MLC is not immune to these challenges. A walk through our residence halls reveals that our enrollment is significantly under capacity. Not only has synodical membership declined steadily since 1991, but the number of infant baptisms in our synod in 2022 was less than half the number just 10 years earlier.

Unless God grants significant growth to our synod very soon, the pool of WELS members graduating from high school will decline significantly in the next decade.

Yet our gracious, saving God—not statistics—remains in control of his world and his Church. His saving right arm is still “not too short to save” (Isaiah 59:1).

The key for MLC, in the midst of the dark realities of higher education, is to continue to “sing songs in the night.” We sing because we don’t navigate this night alone. We sing because God freely gives us wisdom and strength in Jesus. We sing because he provides us the night-vision—dare we say “Knight-vision”—of the certain glory to come!

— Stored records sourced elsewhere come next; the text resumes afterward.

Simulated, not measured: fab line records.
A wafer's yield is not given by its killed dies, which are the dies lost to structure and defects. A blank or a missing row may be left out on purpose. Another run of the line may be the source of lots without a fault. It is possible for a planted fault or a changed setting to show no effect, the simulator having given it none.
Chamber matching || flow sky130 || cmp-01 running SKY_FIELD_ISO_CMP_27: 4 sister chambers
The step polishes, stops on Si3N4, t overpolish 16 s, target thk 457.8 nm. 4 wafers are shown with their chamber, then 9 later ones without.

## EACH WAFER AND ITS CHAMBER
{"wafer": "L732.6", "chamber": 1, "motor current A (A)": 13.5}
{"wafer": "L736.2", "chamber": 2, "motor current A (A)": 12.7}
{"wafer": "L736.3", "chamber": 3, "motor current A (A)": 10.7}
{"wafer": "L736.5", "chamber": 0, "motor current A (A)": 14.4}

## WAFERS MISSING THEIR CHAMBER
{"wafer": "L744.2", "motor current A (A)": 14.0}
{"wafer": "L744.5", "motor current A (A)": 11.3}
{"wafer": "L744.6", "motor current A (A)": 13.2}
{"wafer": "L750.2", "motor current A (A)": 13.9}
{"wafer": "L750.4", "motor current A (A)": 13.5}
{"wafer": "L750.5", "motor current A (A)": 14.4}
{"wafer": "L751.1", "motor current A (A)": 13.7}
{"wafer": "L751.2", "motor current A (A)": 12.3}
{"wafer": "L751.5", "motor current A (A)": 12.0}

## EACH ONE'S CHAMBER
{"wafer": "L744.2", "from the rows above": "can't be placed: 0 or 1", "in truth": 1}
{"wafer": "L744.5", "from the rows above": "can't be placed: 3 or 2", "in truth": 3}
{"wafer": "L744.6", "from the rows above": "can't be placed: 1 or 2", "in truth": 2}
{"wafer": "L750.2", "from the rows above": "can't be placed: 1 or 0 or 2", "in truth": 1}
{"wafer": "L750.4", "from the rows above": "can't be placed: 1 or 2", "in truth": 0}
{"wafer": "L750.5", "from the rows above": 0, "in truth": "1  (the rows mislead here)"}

The rest of this issue of InFocus will hold before you many such “songs in the night.” These are good-news stories, highlighting God’s blessings on the faithfulness of our faculty and staff, the work ethic of our students, the support of our alumni, and the generosity of our donors.

As MLC continues Pursuing Excellence Under the Cross, God enables us to sing these “songs in the night” with confidence. In fact, a little later in Psalm 77, Asaph gives us the lyrics to sing:

Your ways, God, are holy.
     What god is as great as our God?
You are the God who performs miracles;
     you display your power among the peoples.
With your mighty arm you redeemed
      your people,
the descendants of Jacob and Joseph.

Psalm 77:13-15

Indeed, it is God’s work we are doing. According to his love and wisdom, he will bless it as he sees fit!